What makes you angry? For me, it’s bullying, rude salespeople (especially in posh shops), printers and blue cheese and onion crisp bags. (They should be green. Green is cheese colour – everyone knows that blue is salt and vinegar).
Other common provocations include queue-jumpers, racism, spitting, traffic jams and cold-calling. As ever, Kermit the frog provides the definitive answer, but even if you’re not a fan of Sesame Street (is this possible?), I’m sure you can think of a few triggers.
For a slightly deeper analysis of our anger, James 4 says this:
What causes quarrels and what causes fights among you? Is it not this, that your passions are at war within you? You desire and do not have, so you murder. You covet and cannot obtain, so you fight and quarrel. You do not have, because you do not ask. You ask and do not receive, because you ask wrongly, to spend it on your passions.
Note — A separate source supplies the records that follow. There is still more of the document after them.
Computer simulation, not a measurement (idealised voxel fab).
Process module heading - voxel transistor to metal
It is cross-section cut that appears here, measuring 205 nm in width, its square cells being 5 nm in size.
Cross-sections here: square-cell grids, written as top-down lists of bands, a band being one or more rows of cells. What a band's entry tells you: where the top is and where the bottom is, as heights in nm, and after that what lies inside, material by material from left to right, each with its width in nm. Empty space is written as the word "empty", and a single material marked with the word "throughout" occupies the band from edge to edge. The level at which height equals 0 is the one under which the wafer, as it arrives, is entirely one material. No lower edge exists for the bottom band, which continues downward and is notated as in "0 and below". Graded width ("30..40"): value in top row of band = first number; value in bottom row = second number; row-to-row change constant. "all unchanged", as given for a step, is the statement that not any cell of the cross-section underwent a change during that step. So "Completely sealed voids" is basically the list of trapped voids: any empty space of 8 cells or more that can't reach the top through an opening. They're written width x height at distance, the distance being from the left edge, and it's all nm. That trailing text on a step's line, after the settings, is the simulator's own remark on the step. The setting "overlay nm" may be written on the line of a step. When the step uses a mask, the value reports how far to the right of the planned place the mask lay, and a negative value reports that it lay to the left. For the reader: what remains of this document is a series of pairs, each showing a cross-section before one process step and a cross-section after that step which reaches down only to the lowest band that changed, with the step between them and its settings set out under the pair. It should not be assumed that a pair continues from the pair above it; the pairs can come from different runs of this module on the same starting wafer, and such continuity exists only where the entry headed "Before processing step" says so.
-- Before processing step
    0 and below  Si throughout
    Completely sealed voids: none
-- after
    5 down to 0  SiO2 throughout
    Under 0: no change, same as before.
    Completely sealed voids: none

The real problem is not the world ‘out there’, but the heart in here.
Some of things that make me angry are the following: betrayal, loneliness, hangnails, hypocrites, elitists, gurus, large women smelling of Port wine, and the occasional faulty weather report:->
I have however learned to curb much of my anger through the renewal of my mind thanks to the saving power of Lord Jesus Christ, and the guidance of the Holy Spirit.
Blessings to you and yours…Have a great Easter!
Mark
Have you come across the CCEF material, How People Change? “The real problem is not the world ‘out there’, but the heart in here” – this sums up its basic premise nicely. It’s a great course working through how, in practice, the gospel changes us at the heart level, not just in the big-suffering-stuff, but also in the mundane nitty-gritty of real life and our responses to the ‘externals’ that we so often blame for our sin… e.g. “sorry I’m grumpy today but I slept really badly” – I’m not really sorry, I’m justifying my grumpiness and saying that if I’d slept ok I’d be a much nicer person! But God wants me to be godly even when I’ve had a bad night’s sleep – the course looks at how, in real and practical ways, the gospel changes our hearts and minds to enable us to do that without it just being us trying harder to change our outward behaviour (which of course will always fail in the end).
No I haven’t – but it sounds great. As you say, our gospel need is at the heart level (which works out in the day-to-day, practicalities).Just trying to fix our own behaviour is modern day Phariseeism, (and enormously tempting).
I’ll definitely check it out – thanks!